It was great to have my mother in the film, and also get to talk to her about the script and the concept of the movie before we started. She's such an amazing actress and a huge talent that I was happy to have her insight, even if it was about very small detail sometimes. My sister, who is a filmmaker and also my best friend, was there all the way through; she's incredibly talented and honest, so I could always bounce things off her when I needed to. We were always encouraged to be creative in our household, and I think with my father's influence, to be as honest as possible. And always to have fun.

You are 2-for-2 in your films going to Sundance, but now you're going with a feature. How do the expectations/apprehensions/nerves change when in competition and on the market?

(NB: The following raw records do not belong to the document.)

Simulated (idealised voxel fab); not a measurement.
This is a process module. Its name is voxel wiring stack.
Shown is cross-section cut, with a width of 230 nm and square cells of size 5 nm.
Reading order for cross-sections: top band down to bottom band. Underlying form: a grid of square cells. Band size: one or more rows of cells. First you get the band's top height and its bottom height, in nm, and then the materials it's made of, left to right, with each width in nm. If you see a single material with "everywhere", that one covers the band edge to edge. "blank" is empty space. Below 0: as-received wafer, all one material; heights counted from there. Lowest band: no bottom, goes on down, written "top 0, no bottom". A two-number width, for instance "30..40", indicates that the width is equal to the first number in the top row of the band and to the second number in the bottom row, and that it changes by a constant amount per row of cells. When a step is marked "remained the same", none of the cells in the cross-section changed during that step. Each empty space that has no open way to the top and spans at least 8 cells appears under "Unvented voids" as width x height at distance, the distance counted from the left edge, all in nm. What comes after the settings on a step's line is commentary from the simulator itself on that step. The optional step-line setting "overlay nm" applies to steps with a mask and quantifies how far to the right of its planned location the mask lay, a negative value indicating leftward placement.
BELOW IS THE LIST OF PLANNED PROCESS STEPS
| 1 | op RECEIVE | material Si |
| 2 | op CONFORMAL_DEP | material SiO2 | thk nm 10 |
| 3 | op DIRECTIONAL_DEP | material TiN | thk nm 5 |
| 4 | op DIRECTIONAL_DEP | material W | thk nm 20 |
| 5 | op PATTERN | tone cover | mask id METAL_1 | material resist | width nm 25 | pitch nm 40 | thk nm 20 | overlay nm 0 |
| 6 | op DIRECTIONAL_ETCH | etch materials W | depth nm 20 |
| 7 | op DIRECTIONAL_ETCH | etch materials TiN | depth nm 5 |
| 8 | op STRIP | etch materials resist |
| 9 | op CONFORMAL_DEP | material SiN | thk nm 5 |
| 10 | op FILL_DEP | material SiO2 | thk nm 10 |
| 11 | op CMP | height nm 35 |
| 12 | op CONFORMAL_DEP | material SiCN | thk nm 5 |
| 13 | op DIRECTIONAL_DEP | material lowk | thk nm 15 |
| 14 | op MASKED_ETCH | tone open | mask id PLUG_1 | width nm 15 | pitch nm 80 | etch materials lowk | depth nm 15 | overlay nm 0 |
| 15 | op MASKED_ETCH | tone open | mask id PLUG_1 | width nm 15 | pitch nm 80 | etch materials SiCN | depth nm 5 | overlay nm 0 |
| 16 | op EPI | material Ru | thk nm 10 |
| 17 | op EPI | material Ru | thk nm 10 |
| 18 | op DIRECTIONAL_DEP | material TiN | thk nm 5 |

I try not to project too much on what's going to happen in Sundance. I'm working until the last minute to finish it, so I'm more apprehensive about that! But we'll be done and I'll pack and get on that plane. I'm so honored to go and get to share the film with all these people who love and appreciate film. I'm really proud of the film and everyone who worked with me on it, so to get to share that with them is great too. I'll probably be flop-sweating at our first screening, but I'll just have a glass of wine after and stop the shaking and have a great time. I think this seems like a great competition and I know so many people who are going with what seem like fantastic and personal films, which I'm really looking forward to seeing. So it's nice that we can all be there to support each other.